Markets

Broker's call: Hindustan Zinc

| Updated on January 22, 2020

Emkay Global

Hindustan Zinc (Hold)

CMP: ₹209.9

Target: ₹220

Hindustan Zinc delivered in-line but weak set of results due to delayed projects commissioning. Ore hauling from RA mines, backfill paste plants at Zawar, Fumer at Chanderiya commissioning are delayed to Feb-20 vis-à-vis Q3FY20 previously.

Aggressive mine development, setting up minor metals extraction plant and 0.7 million tonne fertiliser plant should deliver incremental EBITDA from FY22E, in our view, but expect cash burn in initial years reducing cash balance from previous estimates.

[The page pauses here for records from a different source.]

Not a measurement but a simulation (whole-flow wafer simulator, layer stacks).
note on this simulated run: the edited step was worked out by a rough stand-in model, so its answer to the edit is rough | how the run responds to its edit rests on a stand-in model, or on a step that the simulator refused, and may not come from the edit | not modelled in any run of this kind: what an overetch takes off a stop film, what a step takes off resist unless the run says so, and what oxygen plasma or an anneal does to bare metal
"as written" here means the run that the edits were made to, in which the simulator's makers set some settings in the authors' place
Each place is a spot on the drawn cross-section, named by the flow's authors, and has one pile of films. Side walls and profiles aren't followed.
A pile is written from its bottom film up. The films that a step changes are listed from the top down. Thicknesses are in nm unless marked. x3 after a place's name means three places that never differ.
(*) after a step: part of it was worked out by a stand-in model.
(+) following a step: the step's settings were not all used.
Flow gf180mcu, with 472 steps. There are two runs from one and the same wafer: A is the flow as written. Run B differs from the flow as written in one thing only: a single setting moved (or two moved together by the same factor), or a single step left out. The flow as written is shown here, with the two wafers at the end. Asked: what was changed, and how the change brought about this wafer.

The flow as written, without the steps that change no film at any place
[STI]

Zinc and lead sales volumes in the quarter stood at 172 kt/42 kt, in line with our est of 175kt/39kt. Revenue stood at ₹46.7bn (y-o-y: -16 per cent , q-o-q: +4 per cent ), in line with our estimate of ₹4,800 crore. EBITDA stood at ₹2,290 crore (y-o-y: -19 per cent , q-o-q: +8 per cent ), in line with our estimate of ₹2,280 crore. PAT stood at ₹1,620 crore (y-o-y: -27 per cent , q-o-q: -22 per cent ), in line with our est of ₹1,590 crore.

We cut FY20/21/22E EBITDA by 16 per cent/ 3 per cent/ 3 per cent , factoring in delayed projects. We factor in higher-than-previously estimated capex and cut our target price to ₹220 from ₹242. Maintain ‘Hold’ with ‘Equal Weight’ in sector EAP.